Saturday, July 30, 2011

Attention, Walmart Shoppers

Remember when Walmart put that little yellow smiley face on everything? It seemed so friendly and reassuring. "The number of falling prices I just encountered was borderline obscene! I can't pay the electric bill now, but this happy fella on the receipt kind of eases the guilt..."

In more recent years, their logo has been changed into an asterisk which I personally find to be a more appropriate emblem. "My total is HOW MUCH?! F***!" 

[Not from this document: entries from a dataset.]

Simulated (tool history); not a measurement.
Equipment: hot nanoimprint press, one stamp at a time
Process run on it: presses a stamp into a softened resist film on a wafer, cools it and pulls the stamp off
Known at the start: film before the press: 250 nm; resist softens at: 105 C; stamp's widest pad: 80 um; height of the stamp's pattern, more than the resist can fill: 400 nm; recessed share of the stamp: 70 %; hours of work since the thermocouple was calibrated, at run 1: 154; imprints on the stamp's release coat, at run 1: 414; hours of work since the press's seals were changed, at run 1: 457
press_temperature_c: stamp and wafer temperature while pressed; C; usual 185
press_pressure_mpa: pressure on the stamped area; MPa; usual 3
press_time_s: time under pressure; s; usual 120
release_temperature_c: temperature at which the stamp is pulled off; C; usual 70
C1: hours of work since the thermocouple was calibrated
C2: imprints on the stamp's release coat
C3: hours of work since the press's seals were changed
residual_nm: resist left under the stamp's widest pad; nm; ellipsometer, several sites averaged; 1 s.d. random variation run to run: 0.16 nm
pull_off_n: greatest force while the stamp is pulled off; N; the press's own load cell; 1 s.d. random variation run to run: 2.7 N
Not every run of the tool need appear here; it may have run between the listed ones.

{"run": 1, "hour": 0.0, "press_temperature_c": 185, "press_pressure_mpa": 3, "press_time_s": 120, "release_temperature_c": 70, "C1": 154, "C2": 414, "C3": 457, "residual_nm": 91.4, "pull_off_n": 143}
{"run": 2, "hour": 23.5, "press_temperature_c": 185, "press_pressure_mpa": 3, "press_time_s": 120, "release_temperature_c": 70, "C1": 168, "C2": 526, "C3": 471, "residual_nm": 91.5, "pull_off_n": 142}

It's like the Walmart Stockholm Syndrome:
  1. You make your (short) list of things to pick up, muttering to yourself that you should've already done the shopping when you were in town the day before. Now you'll have to fight lake traffic/Friday Payday shoppers/the heat/etc. You hope for the best though: quick and cheap - that's the goal.
  2. Pull into the parking lot and realize that there are, in fact, a million people there shopping. Awesome. There aren't any close parking spots and it's 150 degrees outside and you have little kids to haul inside. Plus your 30lb purse. Plus your 70lb diaper bag. That's OK, you're getting exercise.
  3. The prescription isn't ready yet, so you need to come back and wait in line again in 15 minutes or so.
  4. You have to look at the toy aisle with said kids. Of course they want something or multiple something. The baby throws his prize out of the cart more times in a 30 second span than you imagined to be humanly possible. And only keeps it in his hands when you stop fighting him on eating the price tag.
  5. Someone has to pee. You forget something on the opposite side of the 'Super Center'. Now you have to pee. And you prefer the bathroom at the back of the store - where you just were. 
  6. Make a circle around the grocery section to grab the necessities - cringing because you really prefer the big lovely grocery store over Walmart. Try your best not to step on the toddler's heel as she "wides the cart like a skeetbod"
  7. Pick up prescription. Try to discourage toddler from picking up the most embarrassing items within her little reach. (Marlee:"Mommy, what's that?" Me in a whisper:"It's an enema, Mar. Put it back. We don't want that." Marlee: "But what's it for? For sick? For throw up?" Me with teeth clenched: "For people that can't poop. DO NOT PUT IT IN OUR CART!" Marlee: no words, just hysterical giggling) Discreetly put it back on the shelf and knock two others onto the floor. 
  8. Finally head to the register after being in the store for two hours, which is about an hour and a half longer than you'd planned on being in the store. By this point, all you want to do is leave and the only cashier with a short line is the express cashier. You tell yourself that it's alright to go to the line because even though you know darn well that you have more than 20 items, they're all small things so it's alright. Plus, the cashier looks new, so surely she'll be more friendly than the old beasts you usually end up with. (Someone please explain to me how one finds the inner zen to keep from busting an old lady in the chops when she barks at your kids to stop touching the bag carousel? It's a miracle I haven't been charged with elderly abuse at this point.)
  9. "Your total is $***.00, Ma'am"  F***! And she called you Ma'am. Double whammy!
  10. Load all of your unnecessary purchases (plus the 5 items you came for) into the car. Pull out of the parking lot and immediately think of something that you forgot. Plan to come back within 48 hours to pick it up.
Walmart: Draining people of their hard-earned money, and their will to live since 1962.